Experts believe that the result of a legal battle between a major insurer and an Ontario Catholic diocese could have further consequences and implications for similar cases in the near future.
In 2008, the Catholic Diocese of London filed a lawsuit against AXA Insurance Canada claiming a breach of policy when the company refused to pay for claims related to settlements between the religious organization and the sexual abuse victims of two priests associated with the church.
The church maintained that it had liability insurance in the 1960s and early 1970s, when the alleged abuse took place, which meant it was entitled to coverage from AXA.
In its statement of defense, AXA said that the diocese’s policy is void because church officials not only knew of the sexual abuse accusations against one of their priests before the insurance policy was enacted, but also failed to disclose such information to the insurer. The insurer is additionally demanding the church return the $10 million it had paid out under the insurance policy.

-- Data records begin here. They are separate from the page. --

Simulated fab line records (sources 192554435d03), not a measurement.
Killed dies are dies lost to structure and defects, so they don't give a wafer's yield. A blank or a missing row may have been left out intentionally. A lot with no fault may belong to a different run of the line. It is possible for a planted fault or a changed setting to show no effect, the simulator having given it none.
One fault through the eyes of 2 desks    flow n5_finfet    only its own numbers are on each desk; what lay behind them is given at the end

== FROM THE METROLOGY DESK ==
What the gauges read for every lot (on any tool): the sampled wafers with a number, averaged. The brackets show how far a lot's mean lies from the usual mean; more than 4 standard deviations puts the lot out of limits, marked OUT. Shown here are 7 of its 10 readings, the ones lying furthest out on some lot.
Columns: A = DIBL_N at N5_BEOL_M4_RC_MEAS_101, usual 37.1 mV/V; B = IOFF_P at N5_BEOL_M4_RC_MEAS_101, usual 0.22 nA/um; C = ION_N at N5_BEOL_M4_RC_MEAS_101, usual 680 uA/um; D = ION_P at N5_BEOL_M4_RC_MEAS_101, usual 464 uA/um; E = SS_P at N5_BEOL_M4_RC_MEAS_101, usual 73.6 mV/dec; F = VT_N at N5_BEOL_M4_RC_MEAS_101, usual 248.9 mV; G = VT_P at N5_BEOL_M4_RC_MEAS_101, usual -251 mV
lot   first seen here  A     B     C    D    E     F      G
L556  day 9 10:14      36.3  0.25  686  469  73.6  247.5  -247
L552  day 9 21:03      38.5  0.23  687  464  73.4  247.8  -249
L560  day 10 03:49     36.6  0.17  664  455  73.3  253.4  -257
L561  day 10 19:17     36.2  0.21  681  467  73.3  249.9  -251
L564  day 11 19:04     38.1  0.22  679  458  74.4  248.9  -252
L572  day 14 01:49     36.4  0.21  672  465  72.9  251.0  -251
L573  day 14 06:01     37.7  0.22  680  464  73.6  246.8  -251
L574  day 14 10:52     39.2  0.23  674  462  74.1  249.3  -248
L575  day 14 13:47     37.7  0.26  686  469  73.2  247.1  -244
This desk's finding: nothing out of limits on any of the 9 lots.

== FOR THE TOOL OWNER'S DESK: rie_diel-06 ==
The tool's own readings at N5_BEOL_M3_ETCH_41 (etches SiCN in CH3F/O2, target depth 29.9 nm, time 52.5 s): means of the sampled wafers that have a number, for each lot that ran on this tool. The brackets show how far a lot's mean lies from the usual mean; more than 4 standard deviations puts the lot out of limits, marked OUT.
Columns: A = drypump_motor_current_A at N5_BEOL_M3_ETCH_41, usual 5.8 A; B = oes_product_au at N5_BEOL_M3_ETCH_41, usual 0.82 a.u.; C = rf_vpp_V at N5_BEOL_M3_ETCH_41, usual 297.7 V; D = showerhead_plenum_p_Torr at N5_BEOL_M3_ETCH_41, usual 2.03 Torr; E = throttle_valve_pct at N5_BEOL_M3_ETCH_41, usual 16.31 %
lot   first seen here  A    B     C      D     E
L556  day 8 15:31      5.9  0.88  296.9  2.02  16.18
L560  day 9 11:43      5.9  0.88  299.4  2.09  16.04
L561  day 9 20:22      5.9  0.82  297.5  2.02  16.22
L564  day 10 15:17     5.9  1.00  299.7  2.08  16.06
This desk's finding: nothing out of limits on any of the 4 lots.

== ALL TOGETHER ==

Legal experts believe that if AXA wins the case, it could set off a chain reaction.
“If the insurer is successful, you’re going to see every single insurance company in Canada filing similar suits,” lawyer John McKiggan told The Canadian Press.
McKiggan, unaffiliated with the AXA – Diocese of London case, secured a $13 million settlement from the Catholic Diocese of Antigonish, Nova Scotia, for victims of sexual assault in 2009.
“If I was running an institution like the Catholic Church or a residential institution, I would be concerned because there is rarely a case where at least the allegation isn’t made that persons in authority knew what was going on,” he prefaced.
McKiggan also pointed out that there have been multiple similar lawsuits across the country since.
Susan Vella, a lawyer specializing in sexual assault cases, said that there could be “huge ramifications” if insurers can easily decline institutions coverage, either for sexual abuse settlements or court-ordered damages.
Vella explained that should AXA win the case, institutions moving forward would be more likely to be held liable to pay victims themselves. Paying victims might require these institutions to sell property.
She also added that, if they are desperate enough, religious institutions might also choose to fight victims in court rather than make large settlements.
“It’s going to require victims to perhaps go to trial and perhaps be re-traumatized through that process,” Vella said.